We Are The Hope - 27 East

Letters

Southampton Press / Opinion / Letters / 1728828

We Are The Hope

There is great news afoot. Or, I might say, there is great news underfoot.

With the film “Kiss The Ground,” which the Southampton Arts Center, along with Drawdown East End, brought to the community last week, along with a panel, “The Great East End Soil and Sea Carbon Sequestration Conversation,” we now know the incredibly powerful impact our soil and seas have on planetary health. Now we know that we personally have dynamic tools at our fingertips, in our own yards and with the choices of the food we buy, to be forces for good.

The minute we switch from our old ways to new ways, we switch from being the problem to being the solution. Eureka!

During the panel, moderated by Drawdown East End’s Mary Morgan, we learned of landscape architect Edwina Von Gal’s “Perfect Earth Project” and her just-launching “2/3 For The Birds.” They give tours to learn best practices as well as have internships in development.

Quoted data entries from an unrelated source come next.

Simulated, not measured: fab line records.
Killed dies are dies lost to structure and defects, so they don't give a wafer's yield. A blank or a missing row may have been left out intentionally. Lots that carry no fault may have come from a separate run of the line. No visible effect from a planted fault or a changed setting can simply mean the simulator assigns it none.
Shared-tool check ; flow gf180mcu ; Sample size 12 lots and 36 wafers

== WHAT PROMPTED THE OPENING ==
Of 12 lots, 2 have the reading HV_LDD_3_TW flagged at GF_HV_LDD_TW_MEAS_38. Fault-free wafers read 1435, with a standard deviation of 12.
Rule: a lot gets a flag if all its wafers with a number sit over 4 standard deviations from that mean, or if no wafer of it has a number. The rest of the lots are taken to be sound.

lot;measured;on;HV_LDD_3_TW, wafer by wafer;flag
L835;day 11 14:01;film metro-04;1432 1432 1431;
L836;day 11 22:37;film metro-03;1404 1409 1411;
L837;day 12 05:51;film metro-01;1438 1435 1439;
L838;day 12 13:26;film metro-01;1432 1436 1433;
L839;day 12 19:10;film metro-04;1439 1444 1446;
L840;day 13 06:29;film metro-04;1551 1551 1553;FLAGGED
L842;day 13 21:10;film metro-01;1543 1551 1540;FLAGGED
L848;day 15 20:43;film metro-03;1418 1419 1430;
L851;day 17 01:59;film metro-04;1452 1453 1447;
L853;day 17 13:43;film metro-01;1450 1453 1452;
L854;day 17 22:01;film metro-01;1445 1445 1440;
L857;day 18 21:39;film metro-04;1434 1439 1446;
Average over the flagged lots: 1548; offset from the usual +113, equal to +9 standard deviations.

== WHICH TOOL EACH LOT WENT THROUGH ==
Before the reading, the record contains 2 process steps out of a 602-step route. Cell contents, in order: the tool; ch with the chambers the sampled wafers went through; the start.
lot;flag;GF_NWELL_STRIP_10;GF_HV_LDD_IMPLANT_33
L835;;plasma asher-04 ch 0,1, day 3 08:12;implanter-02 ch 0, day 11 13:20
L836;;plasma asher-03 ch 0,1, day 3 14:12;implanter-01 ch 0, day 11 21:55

Chris Gobler, Ph.D., of the Stony Book Southampton Marine Sciences Center regaled us with amazing statistics of the power of fast-growing seaweed, which we can eat or use as fertilizer, to sequester carbon better than any land plant.

From Cornell Cooperative Extension Agency, Deborah Aller, Ph.D., shared educational offerings that she presents to farmers, including the new practice of no- or low-tillage farming. And she introduced mind-blowing data on the carbon sequestering benefits of bio-char, which we can use in our own landscapes without the harmful consequences of commercial fertilizers.

And we were roused by the regenerative practices of Mim Edelman, Slow Food East End board member and 2019 winner of the national Snail Blazer Award for biodiversity. She farms in Orient at her I & Me Farm.

As we incorporate these practices, no more festering about what we can do. Between the power of the purse to buy regeneratively produced meats and vegetables, and personal landscape methods, we are the hope for the future. We will move to one planet living together.

You can view “Kiss The Ground” on Netflix. You can find the panel video on the Southampton Arts Center YouTube channel. Or you can join a Rogers Memorial Library watch party with a follow-up live panel on December 2.

Special thanks to the Southampton Arts Center for the pivotal programs they bring to our community.